Description
Code Sample
# Build pandas
python3 -m pip install -t build --no-binary pandas pandas==0.22.0
# Measure size
du -sh build/pandas
# Strip binaries
find build/pandas -name "*.so"|xargs strip
# Measure -drastically reduced- size
du -sh build/pandas
Problem description
When building pandas from source and running the command strip, the resulting folder is 54% lighter than when using the manylinux wheel (via pip).
[...] the strip program removes inessential information from executable binary programs and object files, thus potentially resulting in better performance and sometimes significantly less disk space usage
https://en.wikipedia.org/wiki/Strip_(Unix)
This is probably harmless on most systems, yet it is quite important in size-constrained systems (such as AWS Lambda).
Some developers have resorted to distributing their own stripped binaries (e.g. lambda packages for the serverless framework zappa), but it seems like a makeshift solution.
I think the problem should be solved upstream, as each library should be responsible for packaging their own optimized binaries.
An issue has also been opened regarding
numpy
, as it is a dependency ofpandas
and they both end up using a lot of unneccesary disk space.

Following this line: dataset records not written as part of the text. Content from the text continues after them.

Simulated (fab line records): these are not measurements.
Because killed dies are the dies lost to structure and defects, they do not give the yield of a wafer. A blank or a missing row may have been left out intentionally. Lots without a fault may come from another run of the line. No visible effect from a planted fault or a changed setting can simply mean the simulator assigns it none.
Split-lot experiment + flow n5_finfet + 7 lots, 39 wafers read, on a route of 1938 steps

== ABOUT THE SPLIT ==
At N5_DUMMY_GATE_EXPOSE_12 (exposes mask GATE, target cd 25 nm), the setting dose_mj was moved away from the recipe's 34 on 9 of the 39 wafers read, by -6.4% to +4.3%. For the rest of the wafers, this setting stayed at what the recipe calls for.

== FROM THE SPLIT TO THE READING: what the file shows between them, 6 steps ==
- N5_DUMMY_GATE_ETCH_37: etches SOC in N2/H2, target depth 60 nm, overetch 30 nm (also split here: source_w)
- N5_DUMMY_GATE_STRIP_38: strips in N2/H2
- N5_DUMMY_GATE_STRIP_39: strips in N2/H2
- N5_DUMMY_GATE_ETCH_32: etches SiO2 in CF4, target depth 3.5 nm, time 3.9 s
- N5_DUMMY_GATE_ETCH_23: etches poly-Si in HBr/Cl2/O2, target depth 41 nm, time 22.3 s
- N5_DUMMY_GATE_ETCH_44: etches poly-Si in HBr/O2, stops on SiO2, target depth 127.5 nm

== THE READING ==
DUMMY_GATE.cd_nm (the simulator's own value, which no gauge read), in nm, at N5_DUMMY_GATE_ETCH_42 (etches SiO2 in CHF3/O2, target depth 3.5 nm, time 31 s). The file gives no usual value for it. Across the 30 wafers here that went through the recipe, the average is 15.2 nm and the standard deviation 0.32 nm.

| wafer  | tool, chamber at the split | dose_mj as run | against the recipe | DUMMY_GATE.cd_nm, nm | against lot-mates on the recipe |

Output of pd.show_versions()
INSTALLED VERSIONS
commit: None
python: 3.6.2.final.0
python-bits: 64
OS: Linux
OS-release: 4.9.87-linuxkit-aufs
machine: x86_64
processor: x86_64
byteorder: little
LC_ALL: None
LANG: None
LOCALE: None.None
pandas: 0.22.0
pytest: None
pip: 9.0.1
setuptools: 36.2.7
Cython: None
numpy: 1.14.2
scipy: None
pyarrow: None
xarray: None
IPython: None
sphinx: None
patsy: None
dateutil: 2.7.2
pytz: 2018.4
blosc: None
bottleneck: None
tables: None
numexpr: None
feather: None
matplotlib: None
openpyxl: None
xlrd: None
xlwt: None
xlsxwriter: None
lxml: None
bs4: None
html5lib: None
sqlalchemy: None
pymysql: None
psycopg2: None
jinja2: None
s3fs: None
fastparquet: None
pandas_gbq: None
pandas_datareader: None
How to replicate
System specifications
Every command below has been executed using the amazonlinux
docker image.
https://hub.docker.com/_/amazonlinux/
Pandas version: 0.22.0
Python version: 3.6.2
Prepare docker image
docker run -it amazonlinux bash
yum update -y
yum install -y findutils binutils python36-devel gcc gcc-c++
Install wheel & measure package size
python3 -m pip install -t wheel pandas==0.22.0
du -sh wheel/pandas
--> 111 MB
Try strip:
find wheel/pandas -name "*.so"|xargs strip
du -sh wheel/pandas
--> 52 MB
Almost 50% of the binary size can be stripped.
Build from source & measure package size
python3 -m pip install -t build --no-binary pandas pandas==0.22.0
du -sh build/pandas
--> 107 MB
Try strip:
find build/pandas -name "*.so"|xargs strip
du -sh build/pandas
--> 51 MB